Boucheron Donates Faisceaux Brooch to V&A, First Carte Blanche Piece
Boucheron has donated its 2021 Holographique Carte Blanche “Faisceaux” brooch—a rock crystal jewel with a suspended diamond Jack motif and holographic finish—to the Victoria & Albert Museum.

Boucheron has donated the Faisceaux brooch from its 2021 Holographique Carte Blanche collection to the Victoria and Albert Museum in London, JCK reported on February 23, 2026, calling it the first Carte Blanche piece to enter a museum’s permanent collection. Luxury Daily first noted the gift in a February 16, 2026 item, framing the donation as part of the maison’s consideration of legacy.
The object is built around a hollowed rock crystal that suspends a diamond-set motif at its center. Rapaport’s caption describes the brooch as rose-gold, rock crystal and diamond, while JCK calls the interior a diamond-encrusted motif; Rapaport explicitly names that internal element as a diamond-set Jack motif. Photographs accompanying the reports were credited to Boucheron.
The piece’s optical effects stem from atelier techniques rather than a single gemstone trick. JCK and Luxury Daily describe an iridescent finish produced by spraying fine metallic powders onto the rock crystal at high temperatures, and Rapaport adds that the object is finished with a holographic film so it sheds light-shifting reflections. JCK noted that the treatment allows the crystal to act as a prism, diffracting light into a range of colors and amplifying the sense of depth around the suspended motif.
The Faisceaux brooch comes from Carte Blanche’s Holographique series, a deliberately experimental high-jewelry program. Rapaport places that series within Boucheron’s broader cadence, noting Carte Blanche is one of two high-jewelry lines the maison has released each year since 2020. JCK likewise described Carte Blanche as experimental, a laboratory for pushing techniques that redefine the relationship between light and matter.
At the V&A the brooch will be installed in the museum’s jewellery galleries, where it will join a core group of Boucheron objects. Rapaport reports the donated piece will sit alongside several other Boucheron examples that originate from around 1875 to the 1960s; JCK wrote that the Faisceaux brooch will join a dozen other Boucheron creations that span nearly 170 years of the house’s work. Both outlets credited images to Boucheron in their coverage.

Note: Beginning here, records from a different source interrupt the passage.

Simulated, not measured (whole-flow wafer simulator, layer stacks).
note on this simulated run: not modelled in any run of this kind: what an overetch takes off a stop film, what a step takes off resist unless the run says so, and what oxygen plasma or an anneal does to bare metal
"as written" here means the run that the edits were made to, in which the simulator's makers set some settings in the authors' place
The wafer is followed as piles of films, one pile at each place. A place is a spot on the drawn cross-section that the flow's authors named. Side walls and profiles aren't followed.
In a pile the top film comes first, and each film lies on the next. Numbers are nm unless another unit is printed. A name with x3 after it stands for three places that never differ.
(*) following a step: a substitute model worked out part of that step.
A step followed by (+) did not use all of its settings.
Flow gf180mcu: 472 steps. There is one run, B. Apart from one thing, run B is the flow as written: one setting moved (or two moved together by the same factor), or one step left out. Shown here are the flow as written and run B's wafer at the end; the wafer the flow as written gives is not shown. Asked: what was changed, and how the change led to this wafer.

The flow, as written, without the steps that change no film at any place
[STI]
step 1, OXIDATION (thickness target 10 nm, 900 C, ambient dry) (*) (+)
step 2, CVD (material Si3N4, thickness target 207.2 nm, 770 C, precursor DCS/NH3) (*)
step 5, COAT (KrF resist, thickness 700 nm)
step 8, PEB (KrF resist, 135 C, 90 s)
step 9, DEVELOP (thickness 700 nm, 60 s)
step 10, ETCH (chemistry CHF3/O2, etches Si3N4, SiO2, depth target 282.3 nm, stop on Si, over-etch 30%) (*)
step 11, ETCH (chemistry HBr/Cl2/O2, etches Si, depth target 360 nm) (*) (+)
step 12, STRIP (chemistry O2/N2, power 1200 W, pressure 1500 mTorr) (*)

Boucheron’s creative director Claire Choisne framed the donation as an extension of the maison’s mission. “It’s an honor to see the Faisceaux brooch entering London’s prestigious Victoria & Albert Museum,” Choisne said. “This rock crystal jewel embodies the V&A’s values of cultural heritage, innovation, and artistic excellence in every respect. Beyond being a piece of high jewelry, it epitomizes Boucheron’s creative vision—to push back the boundaries of craftsmanship and redefine the relationship between light and matter. I’m confident it will prove a worthy addition to the museum’s collection, as much in tune with the past as with the future of artistic expression.”
Commentary published by Highjewellerydream places the gift in a longer conversation about contemporary jewels entering institutional collections, writing that “in Faisceaux, innovation does not erase memory - it refracts it.” Whether, as JCK reports, this is the first Carte Blanche object to enter a museum’s permanent holdings, the brooch marks a material crossroads: a 2021 experimental jewel now conserved within a museum that already preserves Boucheron work spanning late 19th century plique-a-jour enamels through mid-20th century pieces. The donation signals a new chapter in how ateliers, technique and museum collections intersect.